He took a steaming hot bath in the tin tub placed in the middle of the room. And then a parade of village men served his roast chicken dinner in several courses, handing them up to his designated “valet.” After finishing the feast, as he drank his coffee, one villager quietly prepared the mosquito netting, tucking the bottom hem in securely for him, and then vanishing.

On his own in the quiet, Williams heard the faint tinkling of the many delicate village pagoda bells, like the music of fairies. He felt humbled by the care these strangers lavished on him. “Left alone, I was overcome by a great homesickness,” Williams would recall years later. “The overpowering kindness of the Burmans was too much for me, and I asked myself what I had done to deserve it.” The people in the village, he said, “wanted to show their sympathy with me in my loneliness and my ignorance of their language and all the difficulties that lay ahead.” He would never take them for granted.

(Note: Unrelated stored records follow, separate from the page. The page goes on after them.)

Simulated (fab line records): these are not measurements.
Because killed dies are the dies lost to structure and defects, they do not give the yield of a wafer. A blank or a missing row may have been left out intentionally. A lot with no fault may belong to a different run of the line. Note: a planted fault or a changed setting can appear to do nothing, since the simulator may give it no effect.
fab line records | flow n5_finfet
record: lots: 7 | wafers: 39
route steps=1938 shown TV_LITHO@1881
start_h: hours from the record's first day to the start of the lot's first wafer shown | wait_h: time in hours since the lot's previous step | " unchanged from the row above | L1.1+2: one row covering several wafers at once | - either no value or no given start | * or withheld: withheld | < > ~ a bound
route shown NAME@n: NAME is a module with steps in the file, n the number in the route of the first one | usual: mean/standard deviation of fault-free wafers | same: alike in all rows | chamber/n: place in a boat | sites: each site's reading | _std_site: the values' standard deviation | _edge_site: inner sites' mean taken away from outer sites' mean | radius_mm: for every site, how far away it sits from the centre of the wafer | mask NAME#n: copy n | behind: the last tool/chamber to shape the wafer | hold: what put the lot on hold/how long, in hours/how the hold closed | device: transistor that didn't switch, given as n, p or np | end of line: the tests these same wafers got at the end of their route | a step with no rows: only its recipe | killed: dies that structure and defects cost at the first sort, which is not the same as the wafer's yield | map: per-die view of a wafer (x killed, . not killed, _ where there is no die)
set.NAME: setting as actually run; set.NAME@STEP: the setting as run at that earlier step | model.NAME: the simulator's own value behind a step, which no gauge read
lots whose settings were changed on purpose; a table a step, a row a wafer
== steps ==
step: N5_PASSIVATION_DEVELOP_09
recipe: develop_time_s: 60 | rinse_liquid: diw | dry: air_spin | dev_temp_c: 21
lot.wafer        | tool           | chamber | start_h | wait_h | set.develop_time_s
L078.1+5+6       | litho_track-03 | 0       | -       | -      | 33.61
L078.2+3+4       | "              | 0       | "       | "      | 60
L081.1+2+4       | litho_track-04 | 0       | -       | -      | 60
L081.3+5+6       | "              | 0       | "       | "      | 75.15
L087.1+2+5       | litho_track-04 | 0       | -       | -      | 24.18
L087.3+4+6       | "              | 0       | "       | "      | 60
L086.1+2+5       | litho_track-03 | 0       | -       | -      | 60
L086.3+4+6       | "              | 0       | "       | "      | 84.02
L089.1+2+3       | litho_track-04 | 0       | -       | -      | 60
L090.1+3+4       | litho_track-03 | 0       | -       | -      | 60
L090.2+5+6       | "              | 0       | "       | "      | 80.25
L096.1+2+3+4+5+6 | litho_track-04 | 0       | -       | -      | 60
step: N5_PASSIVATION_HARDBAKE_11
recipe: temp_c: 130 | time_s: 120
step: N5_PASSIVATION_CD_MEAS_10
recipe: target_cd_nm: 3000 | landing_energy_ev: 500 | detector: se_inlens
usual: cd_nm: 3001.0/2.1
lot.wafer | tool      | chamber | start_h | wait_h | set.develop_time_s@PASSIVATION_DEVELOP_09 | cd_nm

The next morning, Williams was pulled gently awake by dozens of distinctive kalouks, sounding like a babbling brook. He rose to see the clearing now alive with elephants. While he had been introduced to the traveling elephants, these were the real working elephants of Burma, the ones who wrestled the giant teak logs. The sight was thrilling. It was a sea of gray, and yet he saw anything but uniformity with variations in hue and markings and in the amount and placement of pink freckling. Some even had the spotted pigmentation inside their trunks. Here were big tuskers, tuskless males, and the much smaller females, a few with babies by their side. There were so many patterns of tusk sets and physiques that there were categories to sort them. Tusks that curved up and inward, looking like a monk carrying a begging bowl, were called, appropriately enough, thabeik-pike, or bowl-carrying type. Short, fat tusks that resembled small bananas were called just that—hnet-pyaw-bu. Tusk girth, not length, helped indicate age.

The shape of the back fell into five categories, including wet-kone, which most resembled a pig’s back; kyaw-dan, which was straight and flat; and then the one considered best for logging work, a back that would slope gently down toward the tail, like the bough of a banana tree—hnyet-pyaw-gaing. For a new elephant lover such as Williams, this was an embarrassment of riches.

He quickly washed up and shaved so he could sit outside with his traditional English breakfast and watch the scene unfold. The uzis sat squatting in small groups, silently eating their own morning meal of steamed rice served on a “plate” of wild banana leaf. One by one, as each man finished, he would rinse his mouth with water from a coconut shell cup and then quietly mount his harnessed elephant to begin the day’s work. They headed up to the work site where the elephants would spend the day moving felled teak trees into a dry streambed ready for the monsoon.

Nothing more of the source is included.